‘Upekkha’ is equanimity, impartiality or keeping a well-balance mind. This is the most difficult one among the ten perfection to be practiced by a worldly being. But the Bodhisattas observe this perfection without a slightest feeling of favour or disfavour, attachment or detachment, towards anyone. Particularly, they keep their mind in balance, without being moved or influenced by the ‘Attha Loka Dhamma’ -the Eight Vicissitudes of Life.

Labho Alabho Ayaso Yasoca

Ninda Pasamsa Ca Sukham Ca Dukkham

Gain and loss, fame and ill-fame, praise and blame, and happiness and sorrow.

All these Eight Worldly Conditions rotate like a wheel on everybody’s life. If we meet the first four conditions of these four pairs of vicissitude, we shall be extremely happy and overjoyed. But it is natural and unavoidable, one day or another, we shall have to face the last four conditions. Then, what will happen?

We shall be extremely sorrowful and disheartened and perhaps some people will become crazy. A worldly person who has no right understanding of thc Dhamma cannot stand on his feet or keep his mind well-balanced when he is faced with the vicissitudes of life. On such occasions ‘Upekkha’ is the only remedy that can assist a man to stand up like a firm rock, unmoved or unshakable by the wind.

Our Bodhisatta - Sumedha Pandit, firmly resolved in ‘Upekkha’ advising himself thus:

“O, Sumedha, from now onward you must fulfil the perfection of equanimity as well. Be unperturbed in both prosperity and adversity. As the earth remains indifferent when both pure and impure matter is thrown upon it, you too must remain unperturbed in both prosperity and adversity until you become a Buddha.”


Illustration from LOMAHAMSA IATAKA.

Once the Bodhisatta was born in a rich and noble family. His name was Lomahamsa. Having come of age, ht realized the vanity of worldly pleasure. He thought that if he were to become an ascetic, people who knew him well, would pay him great respect and shower him with various gifts an offerings. He, therefore, decided to leave home and wand from place to place practising equanimity.

With only a cloth to cover his body, he left his home and wandered as an ascetic, seeking opportunities to practise equanimity. He preferred to stay long in those places where he was likely to be ridiculed and abused. His object was maintain a balanced mind amidst gain and loss, praise and blame, honour and dishonour, happiness and pain.  He succeeded in his noble effort.
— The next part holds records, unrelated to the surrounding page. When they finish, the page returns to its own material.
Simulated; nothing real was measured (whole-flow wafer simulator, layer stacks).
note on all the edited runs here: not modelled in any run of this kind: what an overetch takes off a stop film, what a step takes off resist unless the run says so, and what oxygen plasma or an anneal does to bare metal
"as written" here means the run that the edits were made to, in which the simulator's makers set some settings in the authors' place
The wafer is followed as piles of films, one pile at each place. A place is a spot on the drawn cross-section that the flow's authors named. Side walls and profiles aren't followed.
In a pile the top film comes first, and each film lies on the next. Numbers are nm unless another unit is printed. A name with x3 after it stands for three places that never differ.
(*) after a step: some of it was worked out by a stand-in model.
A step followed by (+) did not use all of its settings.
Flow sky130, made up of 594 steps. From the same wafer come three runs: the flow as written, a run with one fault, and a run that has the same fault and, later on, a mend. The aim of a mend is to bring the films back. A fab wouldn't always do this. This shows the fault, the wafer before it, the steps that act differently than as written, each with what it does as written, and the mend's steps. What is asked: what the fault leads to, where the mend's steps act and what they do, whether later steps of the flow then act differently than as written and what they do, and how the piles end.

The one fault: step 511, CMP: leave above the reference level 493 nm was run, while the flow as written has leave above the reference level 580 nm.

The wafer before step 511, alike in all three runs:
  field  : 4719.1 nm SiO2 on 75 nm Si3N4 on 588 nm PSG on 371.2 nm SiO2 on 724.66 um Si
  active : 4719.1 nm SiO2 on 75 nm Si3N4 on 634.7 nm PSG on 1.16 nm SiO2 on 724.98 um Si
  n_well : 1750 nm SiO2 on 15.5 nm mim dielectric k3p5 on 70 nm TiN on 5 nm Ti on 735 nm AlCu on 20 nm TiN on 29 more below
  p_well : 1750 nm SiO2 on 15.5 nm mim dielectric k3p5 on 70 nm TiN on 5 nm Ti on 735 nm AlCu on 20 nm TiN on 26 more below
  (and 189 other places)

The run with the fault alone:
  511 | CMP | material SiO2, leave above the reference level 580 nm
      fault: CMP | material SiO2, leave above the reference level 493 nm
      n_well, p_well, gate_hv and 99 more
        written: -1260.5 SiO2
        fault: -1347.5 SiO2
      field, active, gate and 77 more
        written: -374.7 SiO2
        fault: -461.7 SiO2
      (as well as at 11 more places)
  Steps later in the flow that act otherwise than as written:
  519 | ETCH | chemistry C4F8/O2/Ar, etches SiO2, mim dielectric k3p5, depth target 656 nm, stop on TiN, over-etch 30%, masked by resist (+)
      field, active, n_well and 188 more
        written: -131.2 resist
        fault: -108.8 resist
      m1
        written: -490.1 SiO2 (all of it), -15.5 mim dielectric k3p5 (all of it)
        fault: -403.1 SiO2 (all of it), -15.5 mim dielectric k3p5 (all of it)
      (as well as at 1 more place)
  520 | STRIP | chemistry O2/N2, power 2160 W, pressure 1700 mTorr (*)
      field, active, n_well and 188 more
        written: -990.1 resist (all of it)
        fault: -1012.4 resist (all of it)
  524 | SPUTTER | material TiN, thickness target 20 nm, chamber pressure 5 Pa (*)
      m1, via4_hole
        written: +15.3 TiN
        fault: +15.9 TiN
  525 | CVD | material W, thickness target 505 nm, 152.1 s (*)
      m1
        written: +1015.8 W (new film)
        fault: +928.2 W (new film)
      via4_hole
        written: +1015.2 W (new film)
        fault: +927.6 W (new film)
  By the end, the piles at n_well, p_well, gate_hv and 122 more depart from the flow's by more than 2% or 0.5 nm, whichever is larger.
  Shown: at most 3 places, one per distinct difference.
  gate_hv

In the course of his wanderings, he came to a place where there were mischievous children who found pleasure in abusing and making fun of others, especially old people. The Bodhisatta thought it was the place for him to practise equanimity.

The children were delighted as they had found a suitable person for their amusement. So they made fun of him and Lomahamsa pretended to be displeased with their mischievous doings. As a result, these naughty children ridiculed him more and more. As if greatly offended, he went to a cemetery and slept there, using some bones for his pillow.  Taking full advantage of his indifference, these urchins now surrounded him and subjected him to all kinds of insults.  But elderly men and women who appreciated the goodness and holiness of the Bodhisatta, came and paid him great respect.

Under all circumstances the Bodhisatta practised perfect equanimity without any change of mind whatsoever.  “Equally balanced was I at all times; amidst pain and happiness, praise and blame. This is my Perfection of Equanimity.”